Precision agriculture uses technologies such as GPS or automation to make farms more efficient. For example, farmers can use auto-steering equipment to precisely plant a field, and activity monitors can help dairy farmers collect data about their cows' health.

In this Technology Assessment, we review the benefits and challenges of precision agriculture technologies. They can make farms more profitable and have environmental benefits--like reducing fertilizer runoff in waterways. But they can also be complex and have high up-front costs, making it hard for some farmers to access them. We examine policy options to help address these challenges.

What GAO Found

Precision agriculture technologies can improve resource management through the precise application of inputs, such as water, fertilizer, and feed, leading to more efficient agricultural production. Precision agriculture can be implemented through a suite of technologies that can be used in isolation or in conjunction with other technologies. Examples of emerging precision agriculture technologies are in the table below.

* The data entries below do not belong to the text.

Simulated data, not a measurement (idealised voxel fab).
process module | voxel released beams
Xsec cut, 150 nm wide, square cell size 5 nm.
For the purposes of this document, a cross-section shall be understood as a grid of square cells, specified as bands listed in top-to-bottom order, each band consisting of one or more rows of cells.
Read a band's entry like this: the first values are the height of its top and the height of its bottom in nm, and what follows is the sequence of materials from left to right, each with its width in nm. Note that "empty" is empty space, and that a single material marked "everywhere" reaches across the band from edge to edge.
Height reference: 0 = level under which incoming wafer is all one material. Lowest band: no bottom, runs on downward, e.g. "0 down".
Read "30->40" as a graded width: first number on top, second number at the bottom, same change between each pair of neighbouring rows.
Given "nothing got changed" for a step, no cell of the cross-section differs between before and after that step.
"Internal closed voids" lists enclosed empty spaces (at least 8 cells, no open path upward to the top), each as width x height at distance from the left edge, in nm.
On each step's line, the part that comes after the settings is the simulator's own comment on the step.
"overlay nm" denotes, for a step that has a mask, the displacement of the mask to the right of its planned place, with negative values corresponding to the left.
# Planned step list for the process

Examples of emerging precision agriculture technologies:

>b>Remote sensing platforms: Drones and ground robots can provide new ways to provide measurements on crop conditions.

In-ground sensors: Provide farmers near-real-time information on soil and plant properties such as temperature, moisture, and nutrients.

Targeted spray systems: Use machine learning to precisely spray in a specific spot.

Automated mechanical weeders: Use machine learning to start and stop weeding blades to avoid damaging the growing crops.

While precision agriculture technologies, such as variable rate fertilizer applications and yield monitoring, have been available since the 1990s, only 27 percent of U.S. farms or ranches used precision agriculture practices to manage crops or livestock, based on 2023 U.S. Department of Agriculture (USDA) reporting.

Federal agencies support precision agriculture adoption, research and development, education, and training. USDA supports precision agriculture technology adoption with financial assistance and loan programs, such as through payments for implementing practices that provide a conservation benefit. USDA and the National Science Foundation (NSF) have provided almost $200 million for precision agriculture research and development funding in fiscal years 2017--2021. This funding includes partnerships between the two agencies to support artificial intelligence (AI) research institutes.

Benefits to using precision agriculture technologies include:

Increased profits. Farmers can increase yields and thus profits with the same amount of inputs or achieve an equivalent yield with fewer inputs.

Reduced application of crop inputs. Technologies can reduce the application of crop inputs such as fertilizer, herbicide, fuel, and water. They can also address water scarcity by promoting the efficient use of water in agriculture.

Environmental benefits. Technologies can prevent excessive use of chemicals and nutrients in a field, potentially reducing runoff into soil and waterways.

Challenges limiting the broader adoption and use of precision agriculture include:

High up-front acquisition costs. Acquisition costs for the latest technologies can be prohibitive for farmers with limited resources or access to capital.

Farm data sharing and ownership issues. Concerns regarding farm data sharing and ownership can pose obstacles to the widespread use of AI in agriculture.

Lack of standards. An absence of uniform standards can hamper interoperability between different precision agriculture technologies.